Yep, that is a classic one! In my particular case, it was something like this:

Code (CSharp):

1. [ContextMenu("Generate Level")]
2. protected virtual void GenerateInEditor()
3. {
4.     /*...*/
5. }
6.  

When I created a derived class and override this method, it would still call the original function, which, on a second thought, makes sense, I guess, because it is that function having the attribute. Nonetheless, I recall adding the attribute to the overriden function doing nothing, not adding a context menu, so I was stuck with the base class implementation. However, last time I tried this was in Unity V2018, so who knows what is the current state of art.

Can't say I like it, though it is certainly going to be an exciting feature. Should ease up one or another thing. One is allowed to be a bit salty about Microsoft following the "popular path" even though it does not quite fit into C-Sharp, as you pointed out with what interfaces are.

 

This weekend, I tinkered around a little bit, allowing me to sharpen my problem. The explicit typed approach as posted by @lordofduct works, however, I could not befriend it because it blows up the workload on so many levels and in some cases, it is not even sure that an object always is this simple. I could imagine when it comes to something like

DamageEffect

, requiring

FireDamageEffect

and such, this approach could become less and less usable.

As a result, I tried a hardcore generic approach as displayed in the attachments, excluding modifiers for now. Here, my underlying problem becomes clear, which is dispatching. Before I get into detail, I would like to mention that I previously mixed up, seeing

CharacterValue

and

CharacterStat

as equal. The difference between these two is, a

CharacterValue

is a value associated with a character, such as maximum hitpoints, whereas a

CharacterStat

alters such a

CharacterValue

or multiple

CharacterValue

. In other words, a

CharacterStat

grants/influences

CharacterValue

. An example for such stats can be found here: https://pillarsofeternity.gamepedia.com/Attributes

That being said, I limited my example to

CharacterValue

for now, as it already exposes my problem. Dispatching I said earlier in this post, telling an object "You should reference/target that!". If you look on the attached screenshot, you notice that there is a component called

CharacterValue

which references

CharacterValueData

. In this case, it is the maximum life of a character. So far, so fine, however, now look on

CharacterValues

, which is a component that should eventually provide references to all other

CharacterValues

of this GameObject. Immediatly, you see the problem. It is just a

CharacterValue

and it does not know that it is Life. If you observe the object from the outside, you have no idea what it is and remember that you cannot just reference the component itself because the objects wanting to get the reference aren't instanced in the editor, but at runtime, such as a modifier or other objects accessing it. They somehow need to know what they should reference.

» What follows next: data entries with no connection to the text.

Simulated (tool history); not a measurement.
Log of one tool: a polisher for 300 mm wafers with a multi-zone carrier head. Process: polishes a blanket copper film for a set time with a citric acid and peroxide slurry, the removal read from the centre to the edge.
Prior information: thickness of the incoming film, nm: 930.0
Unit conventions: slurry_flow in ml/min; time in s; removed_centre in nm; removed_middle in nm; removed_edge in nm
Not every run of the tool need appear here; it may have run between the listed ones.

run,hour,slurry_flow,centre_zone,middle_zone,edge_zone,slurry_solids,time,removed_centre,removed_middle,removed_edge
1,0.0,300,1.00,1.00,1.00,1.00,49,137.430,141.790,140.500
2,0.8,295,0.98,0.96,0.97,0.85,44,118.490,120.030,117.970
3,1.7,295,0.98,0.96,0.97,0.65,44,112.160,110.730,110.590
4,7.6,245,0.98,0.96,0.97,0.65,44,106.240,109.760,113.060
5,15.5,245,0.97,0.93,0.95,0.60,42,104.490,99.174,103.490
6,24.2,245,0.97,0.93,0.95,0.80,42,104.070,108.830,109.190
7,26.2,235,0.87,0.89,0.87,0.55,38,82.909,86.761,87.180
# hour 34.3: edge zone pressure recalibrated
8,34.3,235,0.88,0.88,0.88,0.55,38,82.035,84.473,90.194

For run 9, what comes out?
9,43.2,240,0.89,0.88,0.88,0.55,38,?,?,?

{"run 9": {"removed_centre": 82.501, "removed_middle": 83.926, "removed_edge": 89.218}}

This is the root of my problems. How do I tell a modifier that it should alter a

CharacterValue

, for instance the maximum life of a character? There is no way to tell where the life of this character is. How do I solve this? My first thought are enumerations, using its values as indices for the array in the container

CharacterValues

. Sounds good, right? However, think again. Each instance of

CharacterValue

(instance!!!) can be referenced. If I create a new instance, a new character value, I also have to edit my enumeration for it. It also does not solve the problem of not knowing what something is, only enabling referencing character values using the container.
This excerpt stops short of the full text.